Understanding the Workload XM Services Health Check Alerts
Describes the Workload XM cluster services health check alerts and thresholds, and what actions are required to resolve the problem.
Understanding the Health Check Alert Threshold Colors
Workload XM Health Check Alerts and suggested actions are located on the Workload XM service's health test page. When completed they are compared to their defined thresholds that determine if the service element is Good, Concerning, or Bad. For example, when a service's ZooKeeper queue size has exceeded the Critical threshold (Red Alert) limit, the health check will trigger an alert and display an alert message, the cause, and corrective actions.
For descriptions of the health checks performed on each Workload XM cluster service, click the Related Information link below.
To help you recognize the severity level of the Workload XM health check, the health check results include the following colors:
Alert Color | Severity |
---|---|
Green | Good - The health check result is normal and within the acceptable range. |
Yellow | Concerning - The health check result has exceeded the
Warning threshold limit and indicates a potential problem,
which eventually must be resolved but does not have to be completed at this time.
See the corrective actions in the Actions and Advice sections. |
Red | Bad - The health check result has exceeded the
Critical threshold limit and indicates a serious problem,
which must be resolved immediately. See the corrective actions in the Actions and Advice sections. For example, the Hive Audit Zookeeper queue size has exceeded the
Critical threshold limit and can no longer process messages. Possible actions
are:
|
Elevated Queue Count
A Workload XM health check alert is triggered when the number of messages in the workload queue exceeds the defined yellow and red threshold limits.
Queue Name | Default Yellow Alert Threshold | Default Red Alert Threshold |
---|---|---|
SparkEventLog | 100K | 200K |
PSE | 400K | 800K |
Other services | 200K | 400K |
- Check the status of Telemetry Publisher, specifically did it restart after a long pause, as this will create a sudden influx of pending workload data records and increase the size of the queue.
- Check whether any pipelines or ADB services are down, as this will prevent the queues from clearing and workloads from being processed.

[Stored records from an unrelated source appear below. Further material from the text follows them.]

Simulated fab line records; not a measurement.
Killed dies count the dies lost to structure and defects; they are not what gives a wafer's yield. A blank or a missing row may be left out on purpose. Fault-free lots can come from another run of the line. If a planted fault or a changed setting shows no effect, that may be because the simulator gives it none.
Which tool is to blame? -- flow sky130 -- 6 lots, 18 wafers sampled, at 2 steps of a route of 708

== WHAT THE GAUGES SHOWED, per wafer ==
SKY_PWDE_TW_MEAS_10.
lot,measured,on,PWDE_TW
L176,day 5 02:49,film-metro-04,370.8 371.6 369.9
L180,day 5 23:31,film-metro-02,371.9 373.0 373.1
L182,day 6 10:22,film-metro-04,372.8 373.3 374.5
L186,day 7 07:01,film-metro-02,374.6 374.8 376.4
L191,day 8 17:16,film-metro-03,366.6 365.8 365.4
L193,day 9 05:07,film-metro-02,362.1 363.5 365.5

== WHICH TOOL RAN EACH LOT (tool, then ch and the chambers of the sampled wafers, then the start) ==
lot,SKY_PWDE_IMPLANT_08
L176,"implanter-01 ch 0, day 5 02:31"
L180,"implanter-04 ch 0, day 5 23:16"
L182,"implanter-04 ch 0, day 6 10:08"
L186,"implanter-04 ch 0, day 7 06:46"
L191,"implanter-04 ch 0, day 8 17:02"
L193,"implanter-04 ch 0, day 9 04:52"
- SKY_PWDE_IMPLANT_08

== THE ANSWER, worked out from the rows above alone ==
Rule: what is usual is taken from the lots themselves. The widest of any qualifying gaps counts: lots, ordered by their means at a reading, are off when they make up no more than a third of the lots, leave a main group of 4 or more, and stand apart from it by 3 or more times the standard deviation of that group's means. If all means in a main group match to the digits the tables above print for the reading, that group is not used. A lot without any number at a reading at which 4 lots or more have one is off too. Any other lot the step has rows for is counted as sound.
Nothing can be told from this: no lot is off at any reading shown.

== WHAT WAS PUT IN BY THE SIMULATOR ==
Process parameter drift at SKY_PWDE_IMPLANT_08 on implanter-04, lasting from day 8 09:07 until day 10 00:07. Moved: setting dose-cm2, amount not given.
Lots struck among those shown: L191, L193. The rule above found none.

- Check whether any new environment, cluster, or workloads are now publishing to your Workload XM cluster, as this could result in new jobs sending large amounts of data at the same time as your jobs.
- Check the health of the Zookeeper service.
- Check whether the maximum number of Zookeeper connections is configured correctly for your environment.
If none of the above corrects the problem, contact Cloudera Support and create a support ticket.
Slower Payload Processing times
A health check alert is triggered when less than 75% of the service's audit payloads are processing slower than the defined yellow and red timer threshold limits.
Payload Type | Default Yellow Alert Threshold | Default Red Alert Threshold |
---|---|---|
All services | 30 seconds | 60 seconds |
- Check the number of items in the ZooKeeper queue, as too many items can slow down processing.
- Check that the HBase Region Servers are in good health.
- Check that the Phoenix Query Server (PSQ) instances are up and running.
- Check that the Pipeline server instances are up and running.
- Check the Pipeline Server payload size metric, which denotes the size of each job and how much data is being sent. An increase in the average payload size will lead to longer processing times.
If none of the above corrects the problem, contact Cloudera Support and create a support ticket.